MSCI rejection shows China’s market credibility still in question

Jury is still out on whether the A-share market is now functioning better after a year of hard knocks

The time for reflection is over. A year after the Chinese stock market crash, many claim more questions than answers remain over the credibility and confidence of China’s yuan-dominated, and largely-closed onshore stock market. Photo: Simon Song, SCMP

The third rejection of China’s A-shares by global share index compiler MSCI coincides with the first anniversary of the beginning of the country’s worst ever stock market crash, which wiped about $4 trillion worth off the market’s value.

Those weeks of turmoil last summer shattered the confidence of many of the country’s 100 million retail investors, but arguably more telling, it exposed the limited capabilities of Beijing in managing its own financial markets.

Twelve months down the line, and now facing yet another rejection by MSCI, more questions than answers remain over the credibility and confidence of China’s yuan-dominated, and largely-closed onshore stock market.

Top of the list for many is a relatively simple one: who was really most responsible for that market crash?

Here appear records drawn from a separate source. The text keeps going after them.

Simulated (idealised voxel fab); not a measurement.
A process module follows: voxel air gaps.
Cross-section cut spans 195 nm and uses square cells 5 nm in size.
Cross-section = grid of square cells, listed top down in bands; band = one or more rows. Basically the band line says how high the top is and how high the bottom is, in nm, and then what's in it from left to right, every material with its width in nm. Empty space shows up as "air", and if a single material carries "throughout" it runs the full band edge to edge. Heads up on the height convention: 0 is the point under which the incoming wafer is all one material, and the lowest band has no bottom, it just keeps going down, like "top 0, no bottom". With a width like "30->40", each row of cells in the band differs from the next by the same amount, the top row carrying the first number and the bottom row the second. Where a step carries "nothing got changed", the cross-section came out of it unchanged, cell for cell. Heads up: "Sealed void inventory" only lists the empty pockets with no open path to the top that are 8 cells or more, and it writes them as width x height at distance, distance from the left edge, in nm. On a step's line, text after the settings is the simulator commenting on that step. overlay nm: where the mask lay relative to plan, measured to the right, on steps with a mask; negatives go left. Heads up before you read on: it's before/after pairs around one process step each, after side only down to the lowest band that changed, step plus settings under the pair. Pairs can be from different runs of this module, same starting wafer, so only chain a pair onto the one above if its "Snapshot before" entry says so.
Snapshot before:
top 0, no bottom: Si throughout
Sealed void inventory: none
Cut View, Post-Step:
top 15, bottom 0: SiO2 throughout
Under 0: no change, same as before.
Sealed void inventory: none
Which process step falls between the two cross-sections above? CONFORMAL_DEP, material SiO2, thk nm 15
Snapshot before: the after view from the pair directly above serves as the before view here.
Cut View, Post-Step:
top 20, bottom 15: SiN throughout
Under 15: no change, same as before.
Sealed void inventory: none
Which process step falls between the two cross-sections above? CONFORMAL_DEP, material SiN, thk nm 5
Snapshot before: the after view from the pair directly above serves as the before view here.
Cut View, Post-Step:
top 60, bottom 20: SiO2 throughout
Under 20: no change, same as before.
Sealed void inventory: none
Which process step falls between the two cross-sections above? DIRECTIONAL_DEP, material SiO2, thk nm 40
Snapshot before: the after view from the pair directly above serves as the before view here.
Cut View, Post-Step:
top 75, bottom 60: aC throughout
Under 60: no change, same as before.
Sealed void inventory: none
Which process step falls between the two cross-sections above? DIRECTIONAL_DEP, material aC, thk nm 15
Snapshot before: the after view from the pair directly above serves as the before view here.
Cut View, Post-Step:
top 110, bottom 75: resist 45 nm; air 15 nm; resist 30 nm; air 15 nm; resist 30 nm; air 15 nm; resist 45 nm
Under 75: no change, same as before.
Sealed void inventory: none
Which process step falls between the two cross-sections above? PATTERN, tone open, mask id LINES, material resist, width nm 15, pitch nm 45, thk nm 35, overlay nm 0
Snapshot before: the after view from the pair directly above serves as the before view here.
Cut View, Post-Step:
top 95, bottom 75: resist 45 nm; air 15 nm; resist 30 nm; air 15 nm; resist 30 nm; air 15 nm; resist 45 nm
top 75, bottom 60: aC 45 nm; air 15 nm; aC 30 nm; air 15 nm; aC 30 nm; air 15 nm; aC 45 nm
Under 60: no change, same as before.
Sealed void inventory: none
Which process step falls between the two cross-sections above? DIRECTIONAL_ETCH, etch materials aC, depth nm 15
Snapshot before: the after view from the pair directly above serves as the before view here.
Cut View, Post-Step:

There have been high-profile sackings, including the securities regulator chief, and arrests of executives on charges of insider trading. Trillions of state funds have been ploughed into propping up stock prices.

But all that has largely failed too generate anything like a recovery.

The jury is still most definitely out on whether the A-share market is now functioning better than a year ago, and whether enough funds have been spent on not only ironing out the glitches in its most vulnerable areas, but finding the right way ahead.

“The re-thinking process is still going on,” said Zuo Xiaolei, a researcher in the Counsellors’ Office at the State Council, the cabinet, who has decades of experiences in China’s securities market.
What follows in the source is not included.